Okay, now that we have taken our baby steps, we can make the adult leap forward to an actually usable power amplifier.

We have given the OpAmp +/-15V power-supply rails and added a high-voltage PNP transistor, an MJE350. Because the transistor inverts its input signal, we must invert the OpAmp inputs, so that the inverting input is used as the inverting input for the entire power amplifier. The amplifier's input signal is capacitor coupled with the 1µF capacitor and the two-resistor voltage divider feeds the slightly attenuated input signal to the OpAmp's non-inverting input.

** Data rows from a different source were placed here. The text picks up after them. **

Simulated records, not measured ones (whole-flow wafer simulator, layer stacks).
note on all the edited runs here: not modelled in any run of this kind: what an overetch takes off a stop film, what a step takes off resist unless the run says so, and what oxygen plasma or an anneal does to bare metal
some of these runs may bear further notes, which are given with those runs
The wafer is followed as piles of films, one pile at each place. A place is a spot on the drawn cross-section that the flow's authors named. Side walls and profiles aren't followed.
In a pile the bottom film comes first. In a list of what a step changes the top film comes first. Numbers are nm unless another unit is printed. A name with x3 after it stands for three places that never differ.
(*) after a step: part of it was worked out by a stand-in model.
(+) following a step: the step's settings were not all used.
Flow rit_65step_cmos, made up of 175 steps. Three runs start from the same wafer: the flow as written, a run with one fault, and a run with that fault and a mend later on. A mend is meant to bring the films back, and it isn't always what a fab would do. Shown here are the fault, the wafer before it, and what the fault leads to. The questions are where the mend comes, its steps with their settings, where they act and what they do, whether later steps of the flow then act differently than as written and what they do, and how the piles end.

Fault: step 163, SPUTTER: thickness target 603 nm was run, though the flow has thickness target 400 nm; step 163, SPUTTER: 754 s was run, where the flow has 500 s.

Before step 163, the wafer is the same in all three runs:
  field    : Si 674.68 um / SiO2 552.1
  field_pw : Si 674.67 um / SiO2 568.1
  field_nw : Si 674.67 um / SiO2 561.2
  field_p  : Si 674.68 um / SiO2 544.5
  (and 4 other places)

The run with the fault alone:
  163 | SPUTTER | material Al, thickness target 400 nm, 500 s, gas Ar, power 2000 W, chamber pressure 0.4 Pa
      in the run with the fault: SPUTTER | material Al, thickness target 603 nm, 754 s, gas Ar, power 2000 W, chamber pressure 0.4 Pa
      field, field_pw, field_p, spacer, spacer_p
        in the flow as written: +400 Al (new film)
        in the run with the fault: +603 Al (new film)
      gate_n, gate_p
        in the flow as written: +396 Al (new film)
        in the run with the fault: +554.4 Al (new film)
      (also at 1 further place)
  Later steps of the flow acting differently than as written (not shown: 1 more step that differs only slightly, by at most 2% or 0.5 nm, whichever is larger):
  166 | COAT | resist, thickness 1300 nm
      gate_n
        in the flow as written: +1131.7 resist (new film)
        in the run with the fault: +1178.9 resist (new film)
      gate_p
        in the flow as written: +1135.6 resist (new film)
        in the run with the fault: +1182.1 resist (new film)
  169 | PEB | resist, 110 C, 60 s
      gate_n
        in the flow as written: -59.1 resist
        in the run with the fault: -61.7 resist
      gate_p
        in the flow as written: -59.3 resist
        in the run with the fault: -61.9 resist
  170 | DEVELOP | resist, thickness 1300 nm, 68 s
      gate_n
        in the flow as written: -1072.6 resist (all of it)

The assumption here is that the input signal source will offer a low input impedance, so that the two-resistor voltage divider can do its magic. If a 100k volume potentiometer is used in front of the coupling capacitor, then the deal is off, as the potentiometer's high output impedance, as much as 25k with a 100k potentiometer, will undo the AC voltage division. (The DC voltage division will still obtain, as will the auto-bias functionality.) If a volume potentiometer or high-impedance signal source must be used, then the following workaround will offer the required low input impedance for the two-resistor voltage divider.

The added 1N4148 signal diode was needed to compensate for the 0.6V voltage drop from the transistor's base to its emitter. This hybrid power amplifier uses a negative power-supply rail, which we may not have readily available, so the following design uses a monopole high-voltage power supply.

The B+ voltage has been upped to 560Vdc, which is a convenient voltage, as 400Vac rectifies up to 560Vdc. The 150V zener establishes the DC voltage window within which the NPN transistor works. This is still a fixed bias arrangement, as the KT120's grid attaches to the (110V) collector, not a grid resistor to ground. The KT120 is operated as a pentode, which would normally present a high plate impedance; but with the negative feedback loop in place, the output impedance at the plate will be plenty low.

Once again, the auto-bias feature ensures that at idle, 10V of voltage will drop across the output transformer primary. The feedback resistors set a gain of (545k + 5k)/5k or 110, which means that about 3Vpk of input signal will be needed to bring the amplifier to full output. (Remember that the input two-resistor voltage divider's slight attenuation must be factored in the equations.)

As I came up with this design, my first impression was that this would make a fine music power amplifier. This then led to my thinking that an extra OpAmp would not be out of place in such an amplifiers either a guitar or microphone input would require lots more gain, which an extra OpAmp could easily provide.

Note how we are deriving the OpAmp power supply from the 20V zener diode. By using two 15V zeners, we could have created an artificial ground for the OpAmps and given the OpAmps +/-15Vdc power-supply rails. But I think that I will stop right here, as there is plenty to feast on already.

Next Time
Details about some new PCBs.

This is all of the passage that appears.